362 P.3d 720
Or. Ct. App.2015Background
- Around 2:30 a.m. police responded to a report of a man shining a flashlight into cars; a silver Chevrolet Cavalier was stopped one block away for failing to stop fully at the line.
- Defendant was front-seat passenger; his son Levi was driving. Defendant told officers he was the man reported in the parking lot. Levi’s license was suspended and he was arrested for driving while suspended.
- Sergeant Weaver (experienced narcotics officer) arrived, checked defendant’s ID, saw a small butane torch and a small black bag in the car, and obtained consent to search both the bag and the vehicle; nothing related to car prowl was found.

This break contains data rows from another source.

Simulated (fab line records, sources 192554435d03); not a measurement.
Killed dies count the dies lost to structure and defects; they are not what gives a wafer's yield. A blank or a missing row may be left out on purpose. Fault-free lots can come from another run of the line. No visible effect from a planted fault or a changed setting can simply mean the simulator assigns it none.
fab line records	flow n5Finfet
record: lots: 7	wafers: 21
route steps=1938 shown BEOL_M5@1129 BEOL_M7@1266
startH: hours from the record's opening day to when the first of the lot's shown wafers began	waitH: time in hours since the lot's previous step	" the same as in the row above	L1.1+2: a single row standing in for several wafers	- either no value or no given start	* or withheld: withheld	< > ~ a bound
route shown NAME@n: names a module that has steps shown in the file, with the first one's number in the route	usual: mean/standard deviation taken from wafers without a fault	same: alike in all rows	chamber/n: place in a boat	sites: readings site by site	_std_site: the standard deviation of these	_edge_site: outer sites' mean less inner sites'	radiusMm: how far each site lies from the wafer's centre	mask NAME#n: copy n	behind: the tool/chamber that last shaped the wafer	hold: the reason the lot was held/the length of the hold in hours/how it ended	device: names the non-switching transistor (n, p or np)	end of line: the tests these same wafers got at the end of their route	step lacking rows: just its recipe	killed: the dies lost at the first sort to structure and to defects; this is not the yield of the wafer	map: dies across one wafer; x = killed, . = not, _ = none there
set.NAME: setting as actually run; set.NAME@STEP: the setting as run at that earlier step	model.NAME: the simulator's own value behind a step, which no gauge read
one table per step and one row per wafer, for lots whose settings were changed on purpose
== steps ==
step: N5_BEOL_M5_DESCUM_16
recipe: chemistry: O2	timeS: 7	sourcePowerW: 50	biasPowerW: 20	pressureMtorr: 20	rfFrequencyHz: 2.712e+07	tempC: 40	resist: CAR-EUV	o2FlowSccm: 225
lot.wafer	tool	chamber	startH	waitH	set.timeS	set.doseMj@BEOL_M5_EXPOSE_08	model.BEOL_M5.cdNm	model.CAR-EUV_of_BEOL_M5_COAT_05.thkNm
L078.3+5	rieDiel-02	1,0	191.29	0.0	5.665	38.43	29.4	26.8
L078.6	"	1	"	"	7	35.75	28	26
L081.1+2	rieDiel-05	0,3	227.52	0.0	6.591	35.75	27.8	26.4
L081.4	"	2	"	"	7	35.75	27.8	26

- After the vehicle search concluded, Weaver continued questioning defendant, observed injection marks on defendant, asked to search defendant’s person, and obtained consent; defendant also emptied his pockets and, after a pat-search, Weaver recovered a bag of methamphetamine.
- Trial court denied defendant’s motion to suppress concluding (1) the search occurred during an “unavoidable lull” in processing Levi’s arrest or (2) officers had reasonable suspicion of drug possession; defendant pleaded guilty conditionally and appealed.
- The Court of Appeals held defendant remained seized throughout the encounter, Weaver lacked objective reasonable suspicion to expand the investigation to drug possession, and the state failed to show defendant’s consent was not the product of the unlawful extension — suppression required; reversed and remanded.
Issues
| Issue | Plaintiff's Argument (State) | Defendant's Argument (Rutherford) | Held |
|---|---|---|---|
| Whether defendant was seized throughout the encounter or became free to leave after the vehicle search | After vehicle search ended, officers engaged in mere conversation; any subsequent consent was voluntary | Defendant remained under a continuous show of authority and thus seized until told he was free to leave | Defendant was seized throughout the encounter (officers’ persistent show of authority made a reasonable person feel not free to leave) |
| Whether officers lawfully expanded the stop to investigate drug possession after car-prowl investigation ended | Weaver had reasonable suspicion (torch + son’s injection marks + officer experience) to suspect drugs | Torch and association with a drug-using son, without other indicia (intoxication, recent use, indexing, distribution ties), do not give reasonable suspicion | No reasonable suspicion to justify extending the seizure to investigate drug possession; extension was unlawful |
| Whether defendant’s consent to search was sufficiently attenuated from the prior illegality | Consent was voluntary and cures taint | Consent resulted from and was tainted by the unlawful extension; state must prove lack of exploitation | State failed to prove consent was not product of exploitation; suppression required |
| Remedy for unlawful extension and tainted consent | Evidence admitted by trial court was properly obtained | Evidence should be suppressed and conviction reversed | Trial court erred; conviction reversed and remanded for suppression-related proceedings |
Key Cases Cited
- State v. Ashbaugh, 349 Or. 297 (discusses when police conduct constitutes a seizure)
- State v. Rodgers/Kirkeby, 347 Or. 610 (stop authority ends when investigation reasonably related to the stop completes)
- State v. Knapp, 253 Or. App. 151 (passenger’s seizure analyzed separately from driver’s stop)
- State v. Gomes, 236 Or. App. 364 (presence of butane torch alone does not supply reasonable suspicion)
- State v. Kentopp, 251 Or. App. 527 (reasonable suspicion requires specific, articulable facts beyond association)
- State v. Holdorf, 355 Or. 812 (contrasting facts that supported reasonable suspicion: association with known distributor, signs of intoxication, prior link to deals)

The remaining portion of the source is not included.